Mark and I both attended a Christian college where students were “gender-specific courteous.” Men were expected pull out chairs and open doors for women. It made little sense to me that a woman should stand awkwardly in the dining hall, waiting for a man to notice her and pull out her chair so she could sit. Likewise, it troubled me that a man could have his arms full of books and a woman might be carrying nothing, yet the man was still expected to open the door. But, that’s just the way it was.

Marriage

Mark and I entered marriage assuming male headship and wifely submission would characterize our family. For thirty-plus years we rolled along thinking we had a “biblical” complementarian marriage, asking no questions about what that meant.
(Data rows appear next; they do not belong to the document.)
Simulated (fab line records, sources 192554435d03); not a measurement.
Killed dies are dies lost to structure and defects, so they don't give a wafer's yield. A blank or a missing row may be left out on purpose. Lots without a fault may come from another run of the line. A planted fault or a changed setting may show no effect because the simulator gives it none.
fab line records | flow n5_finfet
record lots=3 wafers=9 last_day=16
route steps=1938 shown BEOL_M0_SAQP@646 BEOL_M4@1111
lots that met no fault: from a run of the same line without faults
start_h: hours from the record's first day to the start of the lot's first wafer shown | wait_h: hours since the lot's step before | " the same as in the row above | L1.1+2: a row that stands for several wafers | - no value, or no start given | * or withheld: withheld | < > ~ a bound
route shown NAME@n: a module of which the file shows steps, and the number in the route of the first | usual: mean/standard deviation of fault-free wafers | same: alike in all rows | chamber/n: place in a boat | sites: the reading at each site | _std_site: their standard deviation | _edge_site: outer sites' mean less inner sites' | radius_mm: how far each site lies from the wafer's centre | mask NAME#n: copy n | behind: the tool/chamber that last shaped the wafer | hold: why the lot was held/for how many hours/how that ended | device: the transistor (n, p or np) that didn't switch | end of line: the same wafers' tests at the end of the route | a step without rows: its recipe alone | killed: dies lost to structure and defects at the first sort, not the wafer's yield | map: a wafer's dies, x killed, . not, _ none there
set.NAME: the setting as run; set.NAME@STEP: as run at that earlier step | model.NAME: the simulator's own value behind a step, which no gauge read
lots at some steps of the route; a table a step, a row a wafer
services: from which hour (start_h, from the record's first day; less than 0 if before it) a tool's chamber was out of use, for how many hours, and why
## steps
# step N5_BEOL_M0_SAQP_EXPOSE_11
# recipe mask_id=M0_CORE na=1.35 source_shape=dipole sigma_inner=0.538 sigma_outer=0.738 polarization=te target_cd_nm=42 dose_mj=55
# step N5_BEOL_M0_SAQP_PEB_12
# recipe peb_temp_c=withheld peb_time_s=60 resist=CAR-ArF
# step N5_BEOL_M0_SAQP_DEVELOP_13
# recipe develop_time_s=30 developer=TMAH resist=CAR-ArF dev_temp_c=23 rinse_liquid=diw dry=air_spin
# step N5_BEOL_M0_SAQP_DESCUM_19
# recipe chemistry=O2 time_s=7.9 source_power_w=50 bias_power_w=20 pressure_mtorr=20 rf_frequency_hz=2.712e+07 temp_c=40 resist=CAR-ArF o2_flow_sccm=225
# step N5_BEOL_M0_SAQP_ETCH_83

As we started our life together my husband exercised his “godly leadership” by paying the bills. He did not enjoy the task and particularly disliked trying to balance the checkbook. I will never forget the day he was despairing over the difference between the bank statement and the checkbook and I asked, “Would you like me to pay the bills and balance the checkbook?” With a sigh of relief he pushed the red CorningWare “bill box” across the kitchen table. He has written as few checks as possible ever since. With good reason, he trusted my judgement in financial matters. With less merit, he trusted my math skills, but I have a calculator and have kept the books balanced. It did not occur to us to wonder if he had abdicated his responsibility or if I had failed to submit. We just divided the labor in a way that made sense and matched our skill sets.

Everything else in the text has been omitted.